Poland to stop Russian oil imports in February or March says PM

Poland should cut to zero the level of Russian crude oil imports in February or March, Mateusz Morawiecki, the prime minister, has said.
The Polish government has made the ending of Russian carbon fuel imports a priority owing to Russia's invasion of Ukraine, although the country had already been moving away from Russian oil for a number of years.
"We have been reducing Russian oil imports since 2016. At the beginning of the year, we cut them to 10 percent," Morawiecki told reporters after a government meeting on Tuesday.
"And they (oil imports - PAP) will go down to zero or nearly to zero in February or March," he said, adding that Poland could resign from the contracted oil but it would still have to pay for it.
Morawiecki said that the reduction of Russian oil imports was possible thanks to the imposition of EU sanctions, and added that "Poland was the main initiator of a total embargo on Russian carbon fuels" owing to Russia's war on Ukraine.

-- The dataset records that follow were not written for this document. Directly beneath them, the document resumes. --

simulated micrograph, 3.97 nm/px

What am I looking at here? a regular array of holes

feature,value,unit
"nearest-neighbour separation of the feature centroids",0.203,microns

PKN Orlen, the country's leading oil and gas company, announced on Saturday that Russia had suspended deliveries of oil to Poland via the Druzhba pipeline.
According to PKN Orlen, since the beginning of February, when the contract with the Russian energy firm Rosneft expired, Russian oil imports covered only 10 percent of its needs. These were only pipeline deliveries which had not been placed under international sanctions.
In all, 90 percent of Orlen's oil now comes from other sources than Russia.